In brief: Once again, a new month has brought a new top GPU in Valve's Steam survey. For the second time this year, a laptop model has replaced the RTX 3060 as the most popular choice among participants. June also saw several new RTX 5000 GPUs enter the chart, while AMD continued to chip away at Intel's lead in the CPU category.

The latest Steam survey results, which were delayed by a day, show that the RTX 4060 laptop GPU was once again the most popular among participants during June. It previously topped the April survey, but lost its crown to the RTX 3060 a month later. Now, the mobile chip is back on top.

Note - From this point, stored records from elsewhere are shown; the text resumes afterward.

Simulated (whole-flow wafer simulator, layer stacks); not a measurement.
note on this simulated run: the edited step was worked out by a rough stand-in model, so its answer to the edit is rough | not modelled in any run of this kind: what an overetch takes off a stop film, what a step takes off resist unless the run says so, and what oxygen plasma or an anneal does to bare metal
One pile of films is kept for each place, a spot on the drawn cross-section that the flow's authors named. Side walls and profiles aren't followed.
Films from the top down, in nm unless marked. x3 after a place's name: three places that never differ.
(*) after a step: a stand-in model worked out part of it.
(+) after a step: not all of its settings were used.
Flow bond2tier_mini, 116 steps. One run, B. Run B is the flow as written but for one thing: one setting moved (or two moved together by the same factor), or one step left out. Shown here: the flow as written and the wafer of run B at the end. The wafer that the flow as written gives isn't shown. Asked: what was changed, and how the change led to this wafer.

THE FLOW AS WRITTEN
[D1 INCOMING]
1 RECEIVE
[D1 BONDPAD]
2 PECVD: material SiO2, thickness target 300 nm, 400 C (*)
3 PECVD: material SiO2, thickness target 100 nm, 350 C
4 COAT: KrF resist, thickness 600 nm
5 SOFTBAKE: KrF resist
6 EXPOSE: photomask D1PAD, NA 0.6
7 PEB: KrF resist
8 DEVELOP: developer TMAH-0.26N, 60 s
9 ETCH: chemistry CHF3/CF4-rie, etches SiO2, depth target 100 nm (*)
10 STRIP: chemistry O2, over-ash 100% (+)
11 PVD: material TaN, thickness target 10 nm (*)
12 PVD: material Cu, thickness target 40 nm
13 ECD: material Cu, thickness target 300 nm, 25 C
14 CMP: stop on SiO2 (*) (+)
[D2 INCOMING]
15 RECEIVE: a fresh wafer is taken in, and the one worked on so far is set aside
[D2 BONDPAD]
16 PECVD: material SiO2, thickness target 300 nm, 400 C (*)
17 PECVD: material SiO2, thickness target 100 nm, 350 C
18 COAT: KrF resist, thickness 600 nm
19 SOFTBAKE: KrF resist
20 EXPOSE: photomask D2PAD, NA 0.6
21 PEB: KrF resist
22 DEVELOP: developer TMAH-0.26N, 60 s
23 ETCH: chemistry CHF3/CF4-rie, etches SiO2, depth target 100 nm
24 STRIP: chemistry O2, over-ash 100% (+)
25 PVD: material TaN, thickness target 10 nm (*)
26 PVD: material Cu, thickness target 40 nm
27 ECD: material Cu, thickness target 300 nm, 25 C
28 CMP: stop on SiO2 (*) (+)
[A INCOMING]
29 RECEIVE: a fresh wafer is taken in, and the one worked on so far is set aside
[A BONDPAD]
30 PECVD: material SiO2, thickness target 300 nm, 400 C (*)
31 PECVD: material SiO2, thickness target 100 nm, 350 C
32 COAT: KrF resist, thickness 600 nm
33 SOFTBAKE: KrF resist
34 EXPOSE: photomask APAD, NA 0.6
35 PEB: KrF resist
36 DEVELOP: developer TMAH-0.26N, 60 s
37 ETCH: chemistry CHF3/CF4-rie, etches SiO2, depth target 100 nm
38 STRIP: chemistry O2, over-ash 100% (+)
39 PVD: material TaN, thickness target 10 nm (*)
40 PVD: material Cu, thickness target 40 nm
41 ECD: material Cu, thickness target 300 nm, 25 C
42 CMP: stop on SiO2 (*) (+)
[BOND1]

There were an unusually high number of new entries in the main GPU chart. We tend to see one or maybe two of these, but there were five in June, including the top three best performers of the month: the RTX 5060 laptop GPU, an "Nvidia graphics device," and the RTX 5060. That graphics device mostly represents people playing Steam games on cloud PCs, such as Nvidia GeForce Now users.

Despite its shockingly high price and limited availability, the RTX 5090 has entered the main chart with a 0.19% share, while the final new entry is another mobile GPU, the RTX 5070 laptop GPU. Overall, it was a good month for Nvidia's Lovelace series, which has been called the company's worst architecture in recent times.

With an almost 75% share, Nvidia still has the vast majority of GPUs in the chart. AMD's Radeon RX 9000 series is yet to make an appearance, and its highest entry, the Radeon RX 6600, is in 28th place.

Moving over to the CPU section, AMD continued its long-running trend of increasing its user share as Intel's declines. Team Red processors are now found in 39.56% of participants' PCs, while Team Blue is down to 60.27%. It likely won't be long before AMD CPUs are found in four out of every ten devices, something that seemed impossible just a few years ago.

Elsewhere in the survey, Windows 11 is now by far the most popular OS. It's just a few percentage points away from a 60% share, while Windows 10 fell again, down to 35.6%. With the older version's end-of-support date (October 14), just over three months away, expect the rate of its decline to increase.

There are few changes across the rest of the survey. 1080p remains the most common resolution – something that AMD's Franz Azor highlighted as a reason why the company still makes 8GB cards – most people have 16GB of system RAM, and English remains the most common language.